New York City's JFK Airport should be one of the most secure airports in the country after the 9/11 terrorist attacks.
However, several of the security guards in the busy airport are actually sleeping on the job.
“It was a regular occurrence finding the guards sleeping,” said Stephen Jackson, a former manager for FJC Security, which provides about 300 security guards at the airport.
Jackson's claims were backed up by his photos and video of sleeping security guards published by the New York Post.
Jackson worked for FJC from August 2011 and until May 28, when he was fired. Jackson, a former marine, said he was fired because of his whistle-blowing and because he is Hispanic.
He recorded a 36-second cellphone video (below) in March, which shows a FJC security guard sleeping at the wheel of a vehicle.
Jackson said he reportedly told FJC management about the sleeping guard, but they kept him there until Jackson photographed him again.
After that nap, the guard was only suspended for a week.
“If you fire someone, you have to do paperwork, hire someone new and place others on overtime until you can find somebody else, so a lot of managers wouldn’t want that placed on their shoulders,” Jackson said. “I’d be told, ‘Jackson, why do you have to make more work for us by exposing these people for sleeping? You should just wake them up and give them warnings.’ ”

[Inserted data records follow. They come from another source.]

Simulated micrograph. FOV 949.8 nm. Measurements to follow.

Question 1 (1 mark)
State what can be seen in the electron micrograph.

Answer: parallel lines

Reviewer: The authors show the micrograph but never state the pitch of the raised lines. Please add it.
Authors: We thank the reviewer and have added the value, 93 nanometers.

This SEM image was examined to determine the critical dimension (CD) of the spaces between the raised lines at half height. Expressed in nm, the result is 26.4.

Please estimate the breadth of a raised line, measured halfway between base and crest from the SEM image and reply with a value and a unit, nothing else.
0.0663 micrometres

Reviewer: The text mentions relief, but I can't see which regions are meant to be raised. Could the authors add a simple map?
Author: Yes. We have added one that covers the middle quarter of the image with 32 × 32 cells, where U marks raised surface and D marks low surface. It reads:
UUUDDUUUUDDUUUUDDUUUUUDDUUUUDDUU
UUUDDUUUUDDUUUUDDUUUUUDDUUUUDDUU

In response to the pictures and videos, Port Authority spokesperson Lisa MacSpadden said: “FJC guards should do their napping at home, not on the job. We consider past and current performance of our vendors in any future contract awards.”
The Port Authority has since banned three FJC employees caught sleeping on the job.
However, Mike McKeon, a FJC spokesperson, said Jackson’s claims about the sleeping security guards were simply “sour grapes. The first we heard about this was after he was disciplined."
“He said, ‘If you fire me, I’m going to take this to The Post,’" McKeon said. "I’ll give him this. At least he was a man of his word with regards to this. Had he done this while on the job, he would have been commended. But he didn’t do this."
However, Jackson claims he has e-mails and memos that prove McKeon's statements to be false.